CNN anchor Chris Cuomo reportedly gave advice to his embattled brother, New York Gov. Andrew Cuomo (D), on how to handle themultipleallegations of sexual misconduct against him from current and former aides earlier this year.
Well, that’s a bummer… I enjoy his show on CNN and having your brother the Governor in a huge scandal can’t be easy. I knew he had stated on the air that he wouldn’t be covering it, but to provide coaching on conference calls is going over the line.
This was par for the course for many years at Fox from the advice from Roger Ailes to the W. Bush campaign in 2000 as well as the post 9/11 shilling for the administration.
Are you asking about one on one conversations between two brothers ? If so they can talk about whatever they want to. But the article states " Chris was part of several phone calls with the governor and his team of lawyers, advisers and communications staffers ". I see no mention of various one on one conversations.
It’s a gray area, but for a journalist to provide coaching on how to spin a story just seems like poor judgement. But close brothers are going to do things like that. My sympathies are with Chris, he seems like a decent guy
This doesn’t bother me. The headline could be
“Brother gives feedback to other brother who says he’s falsely accused”
Right. I get it. But where’s the body? Who got injured? What’s the bad angle? I honestly don’t see it.
You think they don’t talk? That this would never come up? That one of them would recuse themselves from the pverbial family dinner table if the conversation came up? Like there is a firewall conflict of interest?

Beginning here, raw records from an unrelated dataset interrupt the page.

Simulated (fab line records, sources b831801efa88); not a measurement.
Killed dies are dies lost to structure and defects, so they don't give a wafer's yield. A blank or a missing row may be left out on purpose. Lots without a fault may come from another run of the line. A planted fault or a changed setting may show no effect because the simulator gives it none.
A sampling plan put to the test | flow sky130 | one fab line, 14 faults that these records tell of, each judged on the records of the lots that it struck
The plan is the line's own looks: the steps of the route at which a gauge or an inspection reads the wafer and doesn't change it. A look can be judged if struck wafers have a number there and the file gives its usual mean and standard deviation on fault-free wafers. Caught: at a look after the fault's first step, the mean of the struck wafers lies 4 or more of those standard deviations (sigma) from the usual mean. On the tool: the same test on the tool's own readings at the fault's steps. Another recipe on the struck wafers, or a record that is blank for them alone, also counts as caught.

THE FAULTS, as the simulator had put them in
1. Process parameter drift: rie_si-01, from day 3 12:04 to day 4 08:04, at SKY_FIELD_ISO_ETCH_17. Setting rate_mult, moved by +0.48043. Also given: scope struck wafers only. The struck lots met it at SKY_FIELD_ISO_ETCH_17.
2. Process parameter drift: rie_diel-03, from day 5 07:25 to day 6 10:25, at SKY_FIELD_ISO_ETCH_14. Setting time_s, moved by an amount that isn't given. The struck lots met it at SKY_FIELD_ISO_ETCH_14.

Chris chose a side and effectively disclosed that by saying he couldn’t cover it, for obvious reasons.
Compare this to Hannity, who was the other client of Cohen, while he spewed lies and actively misrepresented his relationship with the accused.
In the news business you’re not supposed to involve yourself in the stories or demonstrate any kind of preference. Nobody kids themselves that you don’t have opinions like anyone else, but the ability to keep it to yourself helps create confidence that you can also report impartially and with minimal bias. The fact that you’d naturally want to help a family member in a jam is exactly the reason you should keep your distance.
If he were working on the story (in front of the camera or behind the scenes) I would agree. However, he stated that he is not impartial and he’s not on the story, so imo he is entitled to help in any way he can. I’m not even sure why the fact that a brother is doing all he can to help his brother is a story. If anything, the story is that for some reason we demand less of Supreme Court justices in terms of impartiality than we demand of journalists who are not even working on a story.